Partial sort Collection with limit and custom Comp

2020-07-23 06:32发布

问题:

I want to sort an ArrayList called imageList like this:

Collections.sort(imageList, new MapComparator(Function.KEY_TIMESTAMP, "dsc"));

This works fine, but now I want to be able to set a limit (show only the newest 100 images, where the ArrayList is unsorted, so simply creating a sublist won't work) for performance reasons.

My MapComparator class looks like this:

class MapComparator implements Comparator<HashMap<String, String>>
{
    private final String key;
    private final String order;

    public MapComparator(String key, String order)
    {
        this.key = key;
        this.order = order;
    }

    public int compare(HashMap<String, String> first,
                       HashMap<String, String> second)
    {
        String firstValue = first.get(key);
        String secondValue = second.get(key);
        if(this.order.toLowerCase().contentEquals("asc"))
        {
            return firstValue.compareTo(secondValue);
        }else{
            return secondValue.compareTo(firstValue);
        }

    }
}

Does anyone know how to implement that? Thanks in advance!

回答1:

I'm not aware of an official name for this kind of problem, but it does occur reasonably frequently, and it's often called something like a top-k or greatest-k problem.

You certainly have to process all the elements in the input, because the last element might belong in the "top k" set and you don't know until you've processed every last element. However, you don't have to sort the entire input. Doing something like sorting and then taking a sublist, or with a stream, calling sorted() followed by limit(), can potentially be very expensive, since with N input elements, sorting is O(N log N). However, it's possible to reduce the time complexity to O(N) simply by keeping track of the greatest k elements seen so far as you run through the list.

Guava has a Collector that does exactly this: Comparators.greatest(k, comparator).

If you don't want to use Guava, it's not too difficult to build your own collector that's more-or-less equivalent. A PriorityQueue is quite a useful for this purpose. Here's a first cut at it:

static <T> Collector<T,PriorityQueue<T>,List<T>> topK(int k, Comparator<? super T> comp) {
    return Collector.of(
        () -> new PriorityQueue<>(k+1, comp),
        (pq, t) -> {
            pq.add(t);
            if (pq.size() > k)
                pq.poll();
        },
        (pq1, pq2) -> {
            pq1.addAll(pq2);
            while (pq1.size() > k)
                pq1.poll();
            return pq1;
        },
        pq -> {
            int n = pq.size();
            @SuppressWarnings("unchecked")
            T[] a = (T[])new Object[n];
            while (--n >= 0)
                a[n] = pq.poll();
            return Arrays.asList(a);
        },
        Collector.Characteristics.UNORDERED);
}

This uses a PriorityQueue as an intermediate data structure. As elements are added, the smallest element is trimmed off when the queue exceeds k in size. At the end, the elements are pulled from the queue and put into a list in reverse order, so the resulting list is sorted highest to lowest.
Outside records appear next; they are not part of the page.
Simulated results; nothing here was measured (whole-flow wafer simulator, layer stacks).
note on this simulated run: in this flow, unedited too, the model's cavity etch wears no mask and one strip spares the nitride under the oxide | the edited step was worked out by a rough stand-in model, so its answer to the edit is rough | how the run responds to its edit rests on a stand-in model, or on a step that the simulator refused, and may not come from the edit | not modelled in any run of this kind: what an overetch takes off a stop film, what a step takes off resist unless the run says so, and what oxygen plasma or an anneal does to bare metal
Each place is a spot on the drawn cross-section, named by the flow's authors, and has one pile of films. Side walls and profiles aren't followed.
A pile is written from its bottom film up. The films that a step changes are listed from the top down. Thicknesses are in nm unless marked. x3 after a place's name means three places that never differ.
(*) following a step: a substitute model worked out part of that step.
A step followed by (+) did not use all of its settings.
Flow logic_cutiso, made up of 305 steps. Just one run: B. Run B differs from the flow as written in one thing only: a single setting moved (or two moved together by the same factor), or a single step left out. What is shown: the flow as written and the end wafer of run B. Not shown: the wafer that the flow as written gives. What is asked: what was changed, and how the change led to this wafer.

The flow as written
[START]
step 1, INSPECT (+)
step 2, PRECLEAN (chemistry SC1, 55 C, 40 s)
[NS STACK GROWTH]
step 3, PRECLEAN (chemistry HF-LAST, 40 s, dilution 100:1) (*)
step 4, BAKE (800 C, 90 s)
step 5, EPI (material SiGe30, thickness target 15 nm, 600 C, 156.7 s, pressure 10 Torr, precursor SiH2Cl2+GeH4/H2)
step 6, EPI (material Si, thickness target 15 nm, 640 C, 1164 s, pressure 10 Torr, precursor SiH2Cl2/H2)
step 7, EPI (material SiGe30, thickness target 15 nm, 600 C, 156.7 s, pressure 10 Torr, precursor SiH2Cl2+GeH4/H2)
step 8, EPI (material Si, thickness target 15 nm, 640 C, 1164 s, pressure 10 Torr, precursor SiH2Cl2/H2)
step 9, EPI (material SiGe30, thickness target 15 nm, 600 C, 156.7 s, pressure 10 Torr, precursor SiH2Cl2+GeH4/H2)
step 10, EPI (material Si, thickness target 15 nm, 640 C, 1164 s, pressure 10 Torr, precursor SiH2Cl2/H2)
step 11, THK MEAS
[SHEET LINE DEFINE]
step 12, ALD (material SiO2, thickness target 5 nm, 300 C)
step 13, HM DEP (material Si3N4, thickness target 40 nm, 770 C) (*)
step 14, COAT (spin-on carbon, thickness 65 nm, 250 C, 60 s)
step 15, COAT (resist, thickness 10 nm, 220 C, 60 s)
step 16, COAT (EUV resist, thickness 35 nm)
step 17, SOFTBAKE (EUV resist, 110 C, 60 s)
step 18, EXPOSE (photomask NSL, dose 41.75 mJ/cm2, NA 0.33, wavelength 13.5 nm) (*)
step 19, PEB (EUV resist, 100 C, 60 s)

For example, given a List<Integer> containing

[920, 203, 880, 321, 181, 623, 496, 576, 854, 323,
 339, 100, 795, 165, 857, 935, 555, 648, 837, 975]

one can do

List<Integer> out = input.stream()
                         .collect(topK(5, Comparator.naturalOrder()));

resulting in

[979, 936, 890, 875, 831]

As an aside, it's possible to create a map comparator much more simply by using the combinator methods in the Comparator class. For example, suppose your input looks like this:

    List<Map<String, String>> input =
        List.of(Map.of("name", "map1", "timestamp", "00017"),
                Map.of("name", "map2", "timestamp", "00192"),
                Map.of("name", "map3", "timestamp", "00001"),
                Map.of("name", "map4", "timestamp", "00072"),
                Map.of("name", "map5", "timestamp", "04037"));

You can easily sort the maps by timestamp like this:

    input.stream()
         .sorted(Comparator.comparing(map -> map.get("timestamp")))
         .forEach(System.out::println);

Or collect them into a list, or sort-in-place using sort(comparator), or whatever. You can reverse the sort by doing:

    input.stream()
         .sorted(Comparator.comparing(map -> map.get("timestamp"), Comparator.reverseOrder()))
         .forEach(System.out::println);

The output of the latter will then be:

{name=map5, timestamp=04037}
{name=map2, timestamp=00192}
{name=map4, timestamp=00072}
{name=map1, timestamp=00017}
{name=map3, timestamp=00001}


回答2:

Use a sorted Stream:

List<HashMap<String, String>> newestImages = 
    imageList.stream()
             .sorted(new MapComparator(Function.KEY_TIMESTAMP, "dsc"))
             .limit(100)
             .collect(Collectors.toList());

However, this will require processing all the elements in your List. You can't avoid that if you want sorted output.